Recently I was at a two-day conference in Bratislava, centred around the messy, complex topic of value-based conflict and violence. Among the various panels, workshops and discussions I was able to attend, there was a particular session I found to be by far the most engaging. The session was titled “AS story of personal transformation”, and brought to the stage two individuals whose lives have been deeply touched by violent extremism. The first of these is Hanif Qadir, co-founder of Active Change Foundation in London. Once a former Islamist extremist and a member of Al-Qaida in Afghanistan, he now focuses his efforts on supporting youth that has been exposed to extremism. The second speaker is Mike Haines, whose brother David was an aid worker who was ambushed and kidnapped by Daesh in Syria back in 2013. After 18 months of captivity, a video of his murder was released in September 2014. Ever since, Mike has travelled the world to spread a message of tolerance, understanding and unity.

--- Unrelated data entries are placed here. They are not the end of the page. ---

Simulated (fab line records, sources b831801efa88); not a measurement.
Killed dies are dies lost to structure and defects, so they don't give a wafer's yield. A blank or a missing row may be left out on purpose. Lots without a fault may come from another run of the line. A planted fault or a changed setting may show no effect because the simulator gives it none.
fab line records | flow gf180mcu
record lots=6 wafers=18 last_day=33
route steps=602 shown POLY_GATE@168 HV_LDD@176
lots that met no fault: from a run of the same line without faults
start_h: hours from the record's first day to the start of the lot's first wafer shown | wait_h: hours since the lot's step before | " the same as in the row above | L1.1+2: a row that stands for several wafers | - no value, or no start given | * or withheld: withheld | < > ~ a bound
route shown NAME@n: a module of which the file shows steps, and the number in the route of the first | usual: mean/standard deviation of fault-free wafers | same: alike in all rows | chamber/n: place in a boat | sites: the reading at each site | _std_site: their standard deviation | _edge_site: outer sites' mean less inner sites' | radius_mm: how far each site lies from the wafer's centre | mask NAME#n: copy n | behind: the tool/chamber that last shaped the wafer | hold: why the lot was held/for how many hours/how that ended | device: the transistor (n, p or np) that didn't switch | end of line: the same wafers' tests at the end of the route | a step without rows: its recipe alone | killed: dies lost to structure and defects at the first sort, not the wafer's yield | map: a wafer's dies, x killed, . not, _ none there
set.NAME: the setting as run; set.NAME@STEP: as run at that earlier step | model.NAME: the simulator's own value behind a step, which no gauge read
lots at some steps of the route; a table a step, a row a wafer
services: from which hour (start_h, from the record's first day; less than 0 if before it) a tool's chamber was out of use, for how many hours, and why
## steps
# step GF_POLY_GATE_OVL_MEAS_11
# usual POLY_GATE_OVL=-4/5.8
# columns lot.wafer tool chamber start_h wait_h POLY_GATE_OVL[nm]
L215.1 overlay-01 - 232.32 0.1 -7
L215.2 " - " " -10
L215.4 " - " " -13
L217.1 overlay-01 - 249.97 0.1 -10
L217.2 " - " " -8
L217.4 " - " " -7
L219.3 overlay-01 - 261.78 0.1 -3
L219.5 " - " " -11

For over an hour, the two speakers explained their personal experiences with violent extremism, one as a former Al-Qaida member, and the other as a victim of an act of terrorism committed by extremists. When the floor was opened for questions, I was the first to ask what I am so often left contemplating in my line of work:
Why after 16 years fighting the war on terror have we achieved close to nothing?
It has indeed been sixteen years since the Bush administration first declared the war on terror. Back then, the Taliban and Al-Qaida were considered the biggest threats, but now the list includes other groups such as Boko Haram and Daesh. Iraq and Afghanistan were invaded for the sake of this war, and now these countries rank as the second and third ´least peaceful´ countries in the world, according to the Global Peace Index 2017, beaten only by Syria. In the last sixteen years, there have been over 73,000 terrorist attacks in the world, with 170,000 people killed.
The reason why certain neighbourhoods in Europe have become a “breeding ground” of jihadism has nothing to do with Islam but with the living conditions for those there. Molenbeek (a neighbourhood in Brussels) has an unemployment rate of 27 percent for those in the 15 to 29 age range, while the Brussels region averages 19 percent.
Most of the attacks are geographically clustered, with Iraq, Afghanistan, Nigeria, Syria and Yemen accounting for over 70% of attacks worldwide. Nevertheless, the capacity of some terrorist organisations to recruit foreign fighters, coupled with acts carried by so-called ´lone-wolf´ actors, have led to numerous tragic incidents in Europe, including (to name a select few)) Madrid in March 2004, London in July 2005, Paris in November 2015 and Nice in July 2016, which killed 192, 52, 130 and 86 people, respectively.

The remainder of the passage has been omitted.